Combined Compute/Storage Cluster?

Ben · February 26, 2021, 1:53am

Hi,

Has anyone built a converged cluster using the storage on the compute nodes to reduce costs? If so:

how was it set up?
how well did it perform in practice?
did it actually save money in the end?
is there a sweet spot for performance/cost?

I have a requirement to build a roughly 30 node cluster with 1 PB scratch storage. The workload will be non-MPI/pleasingly-parallel so there are no synchronization/jitter concerns. The results will be sent to an archive so no stringent requirements on the storage reliability/redundancy. The intended use is for a specific project so there is no need to scale compute and storage separately.

Previously we’ve always had a separate storage system, but I’m curious if it would be cost-effective to add storage on the compute nodes and build a filesystem using beegfs. However would inifinband/RDMA be essential to reduce CPU load, or would RoCE be sufficient? If infiniband is required could I fit everything including the head node, subnet manager, and metadata server under single switch? Is it possible to do build in house or would it really require a vendor?

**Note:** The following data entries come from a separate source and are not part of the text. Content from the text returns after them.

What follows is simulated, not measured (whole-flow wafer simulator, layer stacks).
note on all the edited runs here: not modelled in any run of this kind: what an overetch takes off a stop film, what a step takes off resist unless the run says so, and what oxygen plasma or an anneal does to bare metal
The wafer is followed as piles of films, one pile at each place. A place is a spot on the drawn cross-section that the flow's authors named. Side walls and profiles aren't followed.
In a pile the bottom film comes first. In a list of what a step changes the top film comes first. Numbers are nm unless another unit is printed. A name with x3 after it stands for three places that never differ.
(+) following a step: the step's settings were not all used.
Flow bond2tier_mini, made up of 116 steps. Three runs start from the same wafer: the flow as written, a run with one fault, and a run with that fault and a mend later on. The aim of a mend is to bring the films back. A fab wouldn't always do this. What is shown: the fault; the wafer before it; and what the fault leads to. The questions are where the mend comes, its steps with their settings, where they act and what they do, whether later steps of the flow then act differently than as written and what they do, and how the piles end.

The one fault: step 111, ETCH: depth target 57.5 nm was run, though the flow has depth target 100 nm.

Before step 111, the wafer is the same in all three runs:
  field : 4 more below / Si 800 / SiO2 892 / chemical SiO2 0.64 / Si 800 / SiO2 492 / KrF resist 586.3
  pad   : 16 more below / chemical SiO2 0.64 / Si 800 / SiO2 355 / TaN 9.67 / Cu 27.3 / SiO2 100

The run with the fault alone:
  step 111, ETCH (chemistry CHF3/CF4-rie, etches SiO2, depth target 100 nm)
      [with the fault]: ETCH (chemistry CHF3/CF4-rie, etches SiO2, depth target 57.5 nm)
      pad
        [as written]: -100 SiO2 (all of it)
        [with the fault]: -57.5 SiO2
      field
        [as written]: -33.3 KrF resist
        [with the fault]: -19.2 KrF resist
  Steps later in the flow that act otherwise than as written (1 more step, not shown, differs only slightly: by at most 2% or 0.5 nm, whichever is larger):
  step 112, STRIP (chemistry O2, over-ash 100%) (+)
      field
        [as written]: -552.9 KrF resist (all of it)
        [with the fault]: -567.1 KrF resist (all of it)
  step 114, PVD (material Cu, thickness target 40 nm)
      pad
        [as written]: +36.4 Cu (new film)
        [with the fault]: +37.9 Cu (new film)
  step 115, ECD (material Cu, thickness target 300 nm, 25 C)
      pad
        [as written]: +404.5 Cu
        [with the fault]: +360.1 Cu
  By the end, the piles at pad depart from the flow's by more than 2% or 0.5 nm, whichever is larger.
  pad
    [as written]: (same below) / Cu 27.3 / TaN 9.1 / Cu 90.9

Thanks in advance for your opinions, recommendations, and experiences, Ben

hjmangalam · March 8, 2021, 6:13pm

While there are lots of solutions that might apply here, the one that I’m familiar with is a variant of the BeeGFS system called BEEOND (for BeeGFS ON Demand), which spins up a user-dedicated parallel FS on demand (appro for a long-running but high-perf storage system dedicated to that user), using any nodes that can contribute storage, similar to the converged system you describe. (And apologies for the repeated BeeGFS-centric posts - it’s the one with which I’m most familiar and I suffer from the ‘when you’re good with a hammer, everything looks like a nail’. )

You could use this approach to put together a longer-running converged instance for multiple users - BeeGFS allows you to use anything you want as a storage node. The downside is the reliability of such a system - user code could blow up or lockup a contributing node, endangering the reliability of the whole, altho BeeGFS allows some work-arounds by setting timeouts and re-direction of writes, tho of course reads will hang. That’s the main reason we did not go ahead with implementing it for our own cluster.

Interested in hearing about other solutions.

Harry